Last Thursday, the U.S. Department of Education released new rules for colleges preparing prison education programs, anticipating a dramatic expansion when more incarcerated students become eligible for federal Pell Grants next summer, The Chronicle of Higher Education reports. Congress restored access to Pell Grants for incarcerated people in December 2020, reversing a ban that was part of the 1994 Crime Bill. The Vera Institute for Justice estimates around 760,000 incarcerated people are expected to be eligible to apply for Pell Grants for the 2023-24 academic year, according to the Chronicle.
Related: Increasing college access for currently, formerly incarcerated students >
When the new prison-education initiative takes effect in July 2023, all incarcerated people enrolled in accredited prison education programs who demonstrate financial need and have a high school diploma or its equivalent will be able to access Pell Grants, regardless of the length of their sentence or nature of their conviction. The initiative will replace the Obama-era Second Chance Pell Experiment program, which has helped incarcerated students access Pell Grants to earn a certificate, diploma, or college degree since its authorization in 2015.

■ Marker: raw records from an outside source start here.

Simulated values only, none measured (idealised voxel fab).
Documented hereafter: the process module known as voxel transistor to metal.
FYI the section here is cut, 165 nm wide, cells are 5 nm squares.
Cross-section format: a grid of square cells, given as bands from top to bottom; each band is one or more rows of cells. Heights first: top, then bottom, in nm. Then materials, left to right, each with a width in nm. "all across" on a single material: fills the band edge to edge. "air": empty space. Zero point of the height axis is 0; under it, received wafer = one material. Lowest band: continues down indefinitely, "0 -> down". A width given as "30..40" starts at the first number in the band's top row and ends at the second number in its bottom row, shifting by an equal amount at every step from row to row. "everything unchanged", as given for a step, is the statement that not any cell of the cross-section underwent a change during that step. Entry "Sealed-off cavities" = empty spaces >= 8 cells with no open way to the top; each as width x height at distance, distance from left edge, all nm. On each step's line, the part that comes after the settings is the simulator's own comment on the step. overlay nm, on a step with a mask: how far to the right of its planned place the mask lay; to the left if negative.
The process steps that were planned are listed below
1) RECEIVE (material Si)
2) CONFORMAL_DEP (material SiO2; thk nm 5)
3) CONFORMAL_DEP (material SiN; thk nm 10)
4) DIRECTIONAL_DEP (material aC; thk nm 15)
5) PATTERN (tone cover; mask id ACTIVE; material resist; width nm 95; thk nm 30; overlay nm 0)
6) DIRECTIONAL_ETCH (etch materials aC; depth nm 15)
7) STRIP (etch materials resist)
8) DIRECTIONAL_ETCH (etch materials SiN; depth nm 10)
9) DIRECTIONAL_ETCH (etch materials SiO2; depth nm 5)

Related: Georgetown welcomes incarcerated students to Maryland bachelor’s degree program >
New rules for prison education programs
Based on the Department of Education’s finalization of the new prison-education policy, colleges and universities preparing to enroll new incarcerated students should follow four major provisions, the Chronicle reports. Those rules include:
- Colleges must submit their prison education programs for approval from accrediting bodies; the U.S. Department of Education; and federal, state, and other agencies that oversee correctional facilities where the programs are offered.
- Credits earned with Pell Grants must be transferable to at least one other institution, and prison education programs that offer certification or licensure for employment must adhere to state and licensing requirements.
- Correctional agencies must consider input from organizations representing incarcerated people in determining whether prison education courses serve the best interests of incarcerated students. Local, state, and federal agencies may also be consulted.
- Colleges must collect data to monitor the effectiveness of their prison education programs and provide their assessment to the Education Department.